Gulf News is on the grounds in Jeddah and here's how women are shaping this year's fest

Jeddah, Saudi Arabia: Day three of the Red Sea International Film Festival 2025 made it clear: the women weren’t just showing up — they were shaping the festival.
Gulf News' Manjusha Radhakrishnan is on the grounds in Jeddah and she swears that there's been a seismic shift in how women are shaping conversations around films and idenintity this year!
So forget the red carpets and stage-managed smiles. This year, women were running panels, leading masterclasses, and steering conversations that defined the event.
Aishwarya Rai Bachchan opened the day with poise and precision. Greeting fans, she smiled, waved, and said, “All you beautiful people, Salam Alaikum, Namaste.” Behind the glammed-up exterior, she shared candid reflections on her career — balancing motherhood and professional ambition, navigating public perception, and carrying the weight of representation. On insecurities, she was blunt: “Insecurities have never been a driving force.” On her Miss World days, she noted, “I looked upon it as an opportunity to represent Indian women internationally… Some questions still seem so archaic… I wanted to give a voice.” Social media, she admitted, was never her validation tool. Authenticity mattered more.
Ana de Armas brought a different kind of energy to the festival. She wasn’t here for optics. In a masterclass with a room of film-loving students and emerging creatives, she spoke candidly about her journey — from Havana to Madrid to Los Angeles — and the practical realities of building a career in film. Her humor was dry, her observations precise. She shared the early setbacks, the language barriers, and the moments when she had to start from scratch in a city where no one knew her.
“Saudi reminded me of Cuba,” she said even before the master-class took off. “The energy here… it’s familiar and I feel it's home!”
For the audience, the impact wasn’t in her celebrity but in her craft: how she approached a scene, how she prepared, how she observed and experimented. Watching her, students and cinephiles weren’t seeing an international star — they were seeing someone who had earned her space, someone whose success came from discipline, curiosity, and persistence rather than optics.
Queen Latifah added another layer of perspective, emphasizing representation, advocacy, and the importance of female-led projects. She discussed mentorship and how to lift other voices in the industry, underscoring a theme that resonated throughout the festival: women supporting women.
Dakota Johnson brought a grounded, pragmatic energy to the conversation. In panels and casual discussions, she was refreshingly candid about the often-unseen challenges of producing.
“Acting is one bubble,” she said, “producing lets you see behind the curtain… and it’s brutal.
Realising financiers are sometimes shady is heartbreaking, but it’s also essential work if you want to tell the stories you care about.” She spoke about juggling acting, producing, and building her own projects — the balancing act between creative control and the realities of the industry. Her presence made it clear that influence isn’t just about being on screen; it’s about taking risks, claiming power behind the camera, and helping shape the stories women tell.

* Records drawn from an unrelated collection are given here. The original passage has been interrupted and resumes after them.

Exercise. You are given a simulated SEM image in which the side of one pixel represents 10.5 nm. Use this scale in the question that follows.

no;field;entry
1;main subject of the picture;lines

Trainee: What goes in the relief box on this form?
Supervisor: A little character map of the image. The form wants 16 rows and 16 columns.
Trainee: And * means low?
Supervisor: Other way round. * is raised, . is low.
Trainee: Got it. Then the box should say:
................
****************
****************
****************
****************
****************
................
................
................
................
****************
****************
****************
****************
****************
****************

Across panels, masterclasses, and hallway conversations, the pattern was unmistakable: these women weren’t just attending the festival — they were moving it. Aishwarya’s reflections on Cannes and motherhood, Ana’s practical lessons on craft, Latifah’s advocacy, and Dakota’s behind-the-scenes candor all converged into one point: Red Sea 2025 was a space actively shaped by women’s influence, intelligence, and vision.
Ana’s presence, in particular, highlighted how the festival serves not just as a platform for premieres, but as a laboratory for talent, mentorship, and dialogue. She laughed with colleagues and answered questions with measured candor. Dakota’s commentary complemented that, reminding the audience that leadership and creative agency often happen behind the camera — in producing, decision-making, and navigating the industry’s less glamorous realities.
Polished as the festival may appear, the real energy came from women doing the heavy lifting — shaping panels, leading discussions, advocating for representation, and turning behind-the-scenes insight into learning opportunities.
Across the festival, the message was clear: influence doesn’t come from appearances. It comes from presence, preparation, and the willingness to claim space in rooms that historically excluded women.
By the end of the day, the takeaway was unmistakable.
Red Sea 2025 isn’t just another international festival. It’s a festival in which women aren’t merely walking the red carpet — they are steering the conversation, shaping the culture, and redefining what it means to be a woman in cinema today.